By Violet Gonda
26 March 2010
A well known artist Owen Maseko and Voti Thebe, the person in charge of the Bulawayo National Arts Gallery, were arrested on Friday, a day after they launched an exhibition of provocative paintings about the Gukurahundi era.
Gukurahundi was the name given to the armed conflict in Matabeleland and the Midlands in the mid 1980’s that led to the deaths of an estimated 20,000 Ndebele people, after ZANU PF unleashed the notorious North Korean trained Fifth Brigade in the area.
Shari Eppel, a human rights activist who spoke at the opening launch, told SW Radio Africa on Friday that the ceremony went ahead with no problem on Thursday but the police went to the art gallery the following day and started filming all the installation and pictures, and then arrested the two.
At the time of broadcast the police were still to charge Maseko and Thebe. Eppel said the police were still trying to find a crime to pin on the two, saying: “So it’s the usual situation where they arrest first and find the crime.”
This latest development comes a day after a photo exhibition at Harare’s Delta Gallery, organized by the Zimbabwe Human Rights Association, was abandoned after police tried to confiscate the photographs on show, in defiance of a court order. They had previously seized all the photos and briefly arrested the organization’s director.
The Bulawayo exhibition was supposed to run for the whole of April but there are now fears that the police will shut it down. But Eppel said the police in Bulawayo will have a difficult time confiscating the some of the images because the artist painted on the walls of the gallery. She said one of the main features of the exhibition is that it has a lot of graffiti around the walls – all about Gukurahundi - so everyone walking past on the streets can actually look in and see through the glass walls of the gallery.

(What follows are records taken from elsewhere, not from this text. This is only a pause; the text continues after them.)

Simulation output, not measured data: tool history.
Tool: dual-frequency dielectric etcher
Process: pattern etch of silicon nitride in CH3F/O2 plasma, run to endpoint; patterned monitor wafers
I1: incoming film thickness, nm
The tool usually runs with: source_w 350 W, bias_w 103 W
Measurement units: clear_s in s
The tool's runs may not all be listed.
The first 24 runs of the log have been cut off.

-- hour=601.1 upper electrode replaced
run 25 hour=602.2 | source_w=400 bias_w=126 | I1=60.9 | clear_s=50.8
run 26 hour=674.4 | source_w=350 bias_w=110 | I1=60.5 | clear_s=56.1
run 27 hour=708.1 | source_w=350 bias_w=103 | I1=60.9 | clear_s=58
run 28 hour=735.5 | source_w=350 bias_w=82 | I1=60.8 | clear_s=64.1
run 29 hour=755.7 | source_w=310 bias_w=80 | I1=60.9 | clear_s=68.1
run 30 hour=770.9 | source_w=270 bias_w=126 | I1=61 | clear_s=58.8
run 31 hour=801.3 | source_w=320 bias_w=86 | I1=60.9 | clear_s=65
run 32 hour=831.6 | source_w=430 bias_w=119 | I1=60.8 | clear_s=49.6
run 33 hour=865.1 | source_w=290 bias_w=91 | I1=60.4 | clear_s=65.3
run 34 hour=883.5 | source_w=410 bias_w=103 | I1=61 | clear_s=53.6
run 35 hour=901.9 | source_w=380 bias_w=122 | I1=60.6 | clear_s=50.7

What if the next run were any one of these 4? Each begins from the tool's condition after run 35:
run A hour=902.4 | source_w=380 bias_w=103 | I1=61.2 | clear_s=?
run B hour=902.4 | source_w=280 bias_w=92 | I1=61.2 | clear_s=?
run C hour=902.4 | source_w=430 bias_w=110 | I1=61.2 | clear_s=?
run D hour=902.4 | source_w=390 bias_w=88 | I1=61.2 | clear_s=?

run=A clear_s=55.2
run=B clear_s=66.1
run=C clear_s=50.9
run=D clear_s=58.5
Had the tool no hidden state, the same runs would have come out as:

“It would also be hard for the police to shut it down because it is not just a matter of removing paintings but Owen has actually painted the entire gallery. He painted all the walls red and he has painted all this graffiti all over the walls. So it is a very difficult exhibition to shut down.”
The human rights activist said it is the first time that there has been an exhibition of this kind about this terrible period in Zimbabwe’s history, that took place shortly after independence.
Eppel said: “One of the paintings showed the installation of the late Joshua Nkomo and Robert Mugabe signing the Unity Accord with blood pouring down Nkomo’s back as he was signing it.”
She said: “It’s a very brave exhibition and it’s high time. It is 27 years exactly since Gukurahundi. Why can’t people talk about these things, especially since we have this Ministry of Healing and Reconciliation and part of that has to be truth telling, in as many mediums as possible, including the arts.”